Interpretive Summary: The pollen and nectar that female solitary bees collect from flowers is used to feed both themselves and their progeny. Adults primarily consume nectar but feed both nectar and pollen to immatures. Solitary bee females must be especially efficient at foraging because they are solely responsible for collecting these foodstuffs (there are no workers to help). .Foraging efficiency involves integrating flower density, amount of pollen and nectar supplied per flower, and distance of flower patches from the nest. We studied the solitary blue orchard bee, an important pollinator of orchard crops, to try to understand its foraging behavior. We selected for study two sites which contained two preferred flower species of the blue orchard bee: willows and waterleaf. Nests with actively foraging bees were positioned so as to be at different distances from the willow and waterleaf populations so we could assess the effect of distance and density on foraging. Contrary to expectations, bees consistently mixed the pollen of the two plant species on their collecting trips, i.e., instead of focussing on the species that was closest and therefore most efficient to forage from they commonly visited both species. We interpret this finding to be the result of a mixed foraging strategy necessitated by the complementary resource production of the two plant species: willow supplies more pollen but waterleaf produces more nectar. In the interests of efficiency, bees collect waterleaf pollen when they visit those floweres for nectar. Crop species that the blue orchard bee is invited to pollinate must supply adequate amounts of both pollen and nectar to optimize visitation by this bee.
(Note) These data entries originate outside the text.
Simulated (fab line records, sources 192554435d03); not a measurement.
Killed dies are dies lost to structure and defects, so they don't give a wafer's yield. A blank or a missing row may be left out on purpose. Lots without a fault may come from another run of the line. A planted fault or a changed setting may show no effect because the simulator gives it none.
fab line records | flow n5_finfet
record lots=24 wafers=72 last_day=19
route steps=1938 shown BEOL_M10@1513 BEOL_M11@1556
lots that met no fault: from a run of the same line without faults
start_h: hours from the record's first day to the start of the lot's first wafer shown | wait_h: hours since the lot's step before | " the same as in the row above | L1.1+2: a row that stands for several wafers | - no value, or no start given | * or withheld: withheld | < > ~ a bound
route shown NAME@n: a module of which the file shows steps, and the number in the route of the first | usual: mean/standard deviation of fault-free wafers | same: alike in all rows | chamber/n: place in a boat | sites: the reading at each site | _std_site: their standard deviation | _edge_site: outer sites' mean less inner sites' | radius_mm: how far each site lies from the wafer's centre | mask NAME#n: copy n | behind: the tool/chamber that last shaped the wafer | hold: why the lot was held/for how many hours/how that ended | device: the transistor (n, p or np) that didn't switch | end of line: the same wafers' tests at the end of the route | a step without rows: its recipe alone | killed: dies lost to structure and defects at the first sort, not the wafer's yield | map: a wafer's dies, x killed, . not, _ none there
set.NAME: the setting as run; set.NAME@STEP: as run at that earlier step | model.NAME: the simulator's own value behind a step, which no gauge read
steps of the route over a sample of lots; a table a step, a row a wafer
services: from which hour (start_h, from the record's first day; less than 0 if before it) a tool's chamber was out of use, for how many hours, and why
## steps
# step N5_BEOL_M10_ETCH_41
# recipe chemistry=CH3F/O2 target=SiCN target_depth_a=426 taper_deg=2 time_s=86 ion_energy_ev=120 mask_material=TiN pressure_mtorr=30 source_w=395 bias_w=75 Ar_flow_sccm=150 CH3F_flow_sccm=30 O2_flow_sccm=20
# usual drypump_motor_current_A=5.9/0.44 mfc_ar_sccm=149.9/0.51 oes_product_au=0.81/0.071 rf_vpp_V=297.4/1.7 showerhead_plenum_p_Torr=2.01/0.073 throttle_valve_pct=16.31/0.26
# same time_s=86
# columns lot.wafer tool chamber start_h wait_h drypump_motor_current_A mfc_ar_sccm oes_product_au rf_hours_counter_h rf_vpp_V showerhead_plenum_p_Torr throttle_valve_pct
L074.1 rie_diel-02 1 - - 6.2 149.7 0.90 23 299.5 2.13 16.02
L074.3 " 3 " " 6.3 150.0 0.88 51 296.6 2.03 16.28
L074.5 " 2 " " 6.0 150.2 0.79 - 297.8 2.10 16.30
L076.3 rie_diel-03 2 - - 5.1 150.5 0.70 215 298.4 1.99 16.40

Technical Abstract: When collecting food, females of many solitary bees must often balance alternative demands such as energy intake and nutrient requirements. Female bees are usually confronted with a choice among several flower species that differ in their location and abundance within the community, and in the efficiency with which their pollen and nectar can be harvested. By manipulating nest locations of Osmia lignaria in natural populations, we investigated the effects of distance and flower density of two flower species on pollen collection. Distance and density both contribute to the profitability of a species. Distance predictably affected pollen use. Bees collected significantly more pollen from the plant species that grew nearest to their nests. Flower density had a less predictable impact on pollen use. Foraging choices were not determined by energetics or pollen resources alone. Bees consistently mixed pollen from more distant species despite substantial added foraging costs, and also mixed when one species was an order of magnitude rarer. Because bees require nectar as well as pollen to feed their offspring, nectar rewards can potentially affect pollen-collecting choices. In this system, the efficiencies of harvesting nectar and pollen rewards are inverted between flower species, which favors visitation to both. Bees appear to collect pollen from the low-pollen, high-nectar plant while visiting it for nectar. Thus, a nectar-collecting constraint may favor collecting pollen from mixtures of species.